The religious freedom question could arise again in the months ahead, as the U.S. Supreme Court considers whether to take new cases that involve the limits on Americans’ religious rights.

In theory, the commitment to religious freedom is straightforward. The First Amendment to the U.S. Constitution bars Congress from making any law “respecting an establishment of religion or prohibiting the free exercise thereof.”

Most of the attention, especially in recent decades, has focused on the “free exercise” clause. An important case involved Adele Sherbet, a Seventh-day Adventist, who was fired for refusing to work on Saturdays and then denied unemployment benefits. In a 1963 decision, the U.S. Supreme Court ruled that Sherbet’s free exercise right had been violated.

In a 1990 decision, however, the Court significantly narrowed the Sherbet precedent, ruling against a Native American man, Alfred Smith, who was dismissed from his job because he had illegally ingested peyote as part of a religious ritual.

The Court’s Smith ruling met with bipartisan outrage in the U.S. Congress and led to passage of the RFRA legislation. Among the sponsors was a first-term liberal Democrat from New York, Jerrold Nadler.
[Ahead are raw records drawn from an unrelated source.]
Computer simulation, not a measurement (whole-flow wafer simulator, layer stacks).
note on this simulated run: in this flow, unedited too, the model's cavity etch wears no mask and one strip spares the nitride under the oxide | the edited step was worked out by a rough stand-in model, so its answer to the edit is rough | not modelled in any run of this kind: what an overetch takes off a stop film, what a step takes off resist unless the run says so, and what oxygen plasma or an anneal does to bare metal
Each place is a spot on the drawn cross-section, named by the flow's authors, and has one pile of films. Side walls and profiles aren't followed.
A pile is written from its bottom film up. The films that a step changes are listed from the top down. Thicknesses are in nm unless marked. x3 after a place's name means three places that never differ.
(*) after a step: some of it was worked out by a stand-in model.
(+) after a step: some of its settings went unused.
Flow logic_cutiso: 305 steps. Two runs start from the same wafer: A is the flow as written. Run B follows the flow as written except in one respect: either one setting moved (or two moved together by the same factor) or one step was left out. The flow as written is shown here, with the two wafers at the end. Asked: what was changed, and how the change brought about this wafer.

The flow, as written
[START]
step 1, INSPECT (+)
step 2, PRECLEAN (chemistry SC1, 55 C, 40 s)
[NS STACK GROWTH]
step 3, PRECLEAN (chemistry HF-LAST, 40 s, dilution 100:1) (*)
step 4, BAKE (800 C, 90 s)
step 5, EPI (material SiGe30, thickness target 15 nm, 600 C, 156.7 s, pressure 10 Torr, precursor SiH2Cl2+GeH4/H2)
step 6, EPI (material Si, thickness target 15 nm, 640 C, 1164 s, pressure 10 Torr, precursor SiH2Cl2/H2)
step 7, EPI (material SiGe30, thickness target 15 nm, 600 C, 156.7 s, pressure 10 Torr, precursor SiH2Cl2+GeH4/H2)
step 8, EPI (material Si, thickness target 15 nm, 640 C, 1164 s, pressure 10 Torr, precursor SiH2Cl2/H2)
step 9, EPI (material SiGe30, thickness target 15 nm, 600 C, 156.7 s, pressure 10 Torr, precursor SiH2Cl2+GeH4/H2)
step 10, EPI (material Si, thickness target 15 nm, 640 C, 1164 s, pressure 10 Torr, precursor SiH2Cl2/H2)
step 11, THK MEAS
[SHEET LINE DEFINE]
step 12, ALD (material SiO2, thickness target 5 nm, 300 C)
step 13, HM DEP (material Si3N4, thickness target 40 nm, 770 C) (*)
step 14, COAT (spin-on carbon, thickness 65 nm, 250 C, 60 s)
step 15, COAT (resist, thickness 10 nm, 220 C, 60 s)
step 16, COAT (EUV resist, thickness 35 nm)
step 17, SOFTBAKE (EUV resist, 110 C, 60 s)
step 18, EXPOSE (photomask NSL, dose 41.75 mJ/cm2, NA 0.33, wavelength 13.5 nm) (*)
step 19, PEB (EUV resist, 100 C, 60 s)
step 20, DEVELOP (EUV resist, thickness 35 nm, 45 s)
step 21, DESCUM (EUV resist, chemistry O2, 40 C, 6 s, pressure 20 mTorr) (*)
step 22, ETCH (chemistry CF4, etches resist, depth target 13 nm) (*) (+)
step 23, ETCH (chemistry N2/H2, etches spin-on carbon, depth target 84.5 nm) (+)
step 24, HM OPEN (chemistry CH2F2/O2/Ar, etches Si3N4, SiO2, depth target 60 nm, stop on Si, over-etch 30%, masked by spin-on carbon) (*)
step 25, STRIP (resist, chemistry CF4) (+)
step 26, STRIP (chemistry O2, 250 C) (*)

“Unless the Smith decision is overturned,” Nadler argued on the House floor, “the fundamental right of all Americans to keep the Sabbath, observe religious dietary laws, to worship as their consciences dictate, will remain threatened.” The bill passed the House unanimously and was approved in the Senate by a vote of 97-3.

Religious freedom politicized

In the years since, however, the religious freedom cause has been politicized, with conservatives claiming it for their purposes and liberals shying away from it for reasons of their own.

When liberals started pushing for expanded protections for the LGBT population, conservatives grew alarmed, arguing that practices such as same-sex weddings go against biblical teaching. They’ve argued that religious freedom should mean they can’t be forced to accommodate something they don’t believe in. Liberals portrayed that stance simply as discriminatory and argued it should be illegal.

Sen. Ted Cruz, R-Texas, made the issue a major theme of his campaign when he ran for the 2016 Republican presidential nomination.

“We’re a nation that was founded on religious liberty,” Cruz told an interviewer, “and the liberal intolerance we see trying to persecute those who as a matter of faith follow a biblical definition of marriage is fundamentally wrong.”

When the conservative Heritage Foundation celebrated the 25th anniversary of the RFRA passage earlier this year, the organization’s president, Kay Cole James, blamed “the left” for the erosion of the original consensus.

“I wish we could get that kind of bipartisan support today,” she said. “The political left has actively worked to undercut our freedoms.”

Religious freedom and discrimination

As conservatives focused the religious freedom debate narrowly around issues of sexuality and marriage, progressives doubled down on the promotion of LGBT rights. The Democrat-controlled House this month approved the “Equality Act,” which would prohibit virtually all discrimination based on sexual orientation or gender identity. One provision actually singles out the RFRA law, prohibiting its use as a defense against discrimination allegations.

Rep. Nadler, having originally been a RFRA backer, co-sponsored the new “Equality” legislation as chairman of the House Judiciary Committee.

“Religion is no excuse for discrimination in the public sphere, as we have long recognized when it comes to race, color, sex, and national origin,” Nadler argued in a committee markup hearing, “and it should not be an excuse when it comes to sexual orientation or gender identity.”

When the bill came up on the House floor, another co-sponsor, Democrat Bobby Scott of Virginia, explained why it may seem that progressives have turned cool on the Religious Freedom act.

“RFRA was originally enacted to serve as a safeguard for religious freedom,” he said, “but recently it’s been used a sword, to cut down the civil rights of too many individuals.”

Some traditional advocates of religious freedom issues are dismayed by how the debate has evolved among both conservatives and liberals.

“When you [tell people] you work for the Baptist Joint Committee for Religious Liberty, they want to know, ‘What kind of religious liberty?'” says Hollman. She is evenhanded in her assessment of responsibility for the breakdown of bipartisan sentiment around the issue.

“It is unfortunate that some on the right will use religious freedom in order to advance a particular partisan issue,” she says. “I think it is problematic on the left to cede arguments about religious freedom, to just say, ‘Oh, people will use that now to advance an anti-LGBT perspective.’ These are tough issues to work on, and religious freedom should not take the fall.”

Fired for observing the Sabbath

One current religious freedom case, in fact, is similar to those that led to the court fights of the last century. In 2005, a Seventh-day Adventist named Darrell Patterson interviewed for a trainer job at Walgreens in Orlando, Fla.

“I was completely up front with them that I observed the Sabbath and that the Sabbath was important to me,” Patterson told NPR.

He got the job, and six years passed without a problem. But one Friday afternoon he was told to report to work the next morning.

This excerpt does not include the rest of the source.